Personally, I'm a little dubious that that will work. And I simply base that on the fact that he did campaign for Jon Corzine in New Jersey when he was running for governor. He campaigned against Scott Brown in Massachusetts. And I just -- I can't think of a time when a presidential speech in a congressional race has trumped 9.6 percent unemployment.
And so I -- he can have the rally. And you have seen some uptick in the people who are true believers. But I remain to be convinced it will have any political effect.
MARK SHIELDS: Let me just respond to that for a second, if I could.
JIM LEHRER: You may. Sure.
MARK SHIELDS: David spoke about John Taylor in Stanford and his skepticism about this last week.
JIM LEHRER: Yes.
MARK SHIELDS: And I just wanted to point this out, that Bill Clinton came into office on January 20, 1993. He left on January 20, 2001. He raised taxes to a spectacularly high level, by Republican standards, to 39.6 percent. There were, in Bill Clinton's eight years, 21,872,000 jobs created in the private sector.
George Bush came in, and, following the lead of Mr. Taylor and others, cut taxes to their lowest, to 33 percent. During George Bush's eight years in the White House, from January 20, 2001, to 2009, the country lost 672,000 jobs.
JIM LEHRER: And you think there is a direct connection?
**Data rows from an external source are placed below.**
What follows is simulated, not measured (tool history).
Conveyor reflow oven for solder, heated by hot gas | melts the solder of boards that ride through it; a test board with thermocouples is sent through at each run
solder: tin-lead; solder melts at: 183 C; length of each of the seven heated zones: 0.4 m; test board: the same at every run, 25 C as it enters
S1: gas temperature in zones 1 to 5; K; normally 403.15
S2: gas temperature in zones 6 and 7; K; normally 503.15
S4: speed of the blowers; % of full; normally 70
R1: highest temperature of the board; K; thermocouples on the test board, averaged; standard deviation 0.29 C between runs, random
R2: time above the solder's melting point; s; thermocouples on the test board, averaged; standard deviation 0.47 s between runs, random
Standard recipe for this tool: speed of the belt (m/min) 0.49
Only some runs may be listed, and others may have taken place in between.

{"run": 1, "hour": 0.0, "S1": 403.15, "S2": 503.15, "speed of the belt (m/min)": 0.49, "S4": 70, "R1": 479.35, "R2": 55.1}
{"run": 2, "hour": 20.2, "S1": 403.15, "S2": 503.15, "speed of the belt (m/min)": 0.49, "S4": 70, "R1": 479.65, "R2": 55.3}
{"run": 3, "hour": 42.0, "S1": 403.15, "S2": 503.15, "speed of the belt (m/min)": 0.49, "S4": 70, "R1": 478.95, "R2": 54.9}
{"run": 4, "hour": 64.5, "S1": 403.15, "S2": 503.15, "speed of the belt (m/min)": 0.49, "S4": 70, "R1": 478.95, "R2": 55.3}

MARK SHIELDS: Well, I mean, there obviously is, because David told us last week that, if we raised it, it was going to hurt the economy.
DAVID BROOKS: Wait. No.
MARK SHIELDS: But I would just like to say, the last eight years, we have -- they have had their 33 percent tax cut for the last eight years. What did they do with it? How much longer do we have to indulge these millionaires and billionaires before they finally give some crumbs off of their china plates to the rest of us?
DAVID BROOKS: Mark has been losing a lot of sleep on this one.
DAVID BROOKS: I guess -- I guess I -- on substance, I sort of agree with Mark. The top tax rate fell from 39 to 36.
JIM LEHRER: On substance, you sort of agree with him.
DAVID BROOKS: OK. This is as close as I can go.
JIM LEHRER: OK.
DAVID BROOKS: Sorry.
JIM LEHRER: All right. OK. OK.
DAVID BROOKS: And it dropped from 39 to 36. Did that improve business and would it hurt business on a raw sense if we jumped it up from 36 to 39? Frankly, I doubt it. I buy the evidence of the 1990s. I think, if you take marginal tax rates up to 50, then you really do have an effect on incentives. But we're not close to there.
JIM LEHRER: No.
DAVID BROOKS: So, the question is, substantively, should we do it? So, my answer would be what Peter Orszag's answer was in The New York Times, which, I think the smart deal is to postpone getting rid of the tax cuts, but then, after two years, get rid of all of them, the middle-class and the upper-class, because we just can't afford them.
So, why not do it for right now? Because I do think, psychologically, we're in a very fragile position. And, if, suddenly, small businesses saw their taxes increase, materially, I don't think it would hurt their incentives. But, psychologically, I do think it would have an effect. And I don't think it is a risk worth taking. So, I think, in two years, let everybody's taxes go up, and so we can have some sort of fiscal future.
MARK SHIELDS: Who are we kidding -- two years, let them go up? They were going to go up after 10 years. That's -- the Bush tax cuts were supposed to expire, have to expire, by law, at 10 years. All right?
Now, we're on the cusp by every indication -- David agrees...
JIM LEHRER: Sort of. He sort of agrees.
MARK SHIELDS: ... of a Republican tsunami -- no, a Republican tsunami in November. And we're going to count in two years that this is going to be right at John Boehner's -- Speaker John Boehner and Majority Leader Mitch McConnell -- this is going to be their galvanizing idea, is to repeal the tax cuts, as described.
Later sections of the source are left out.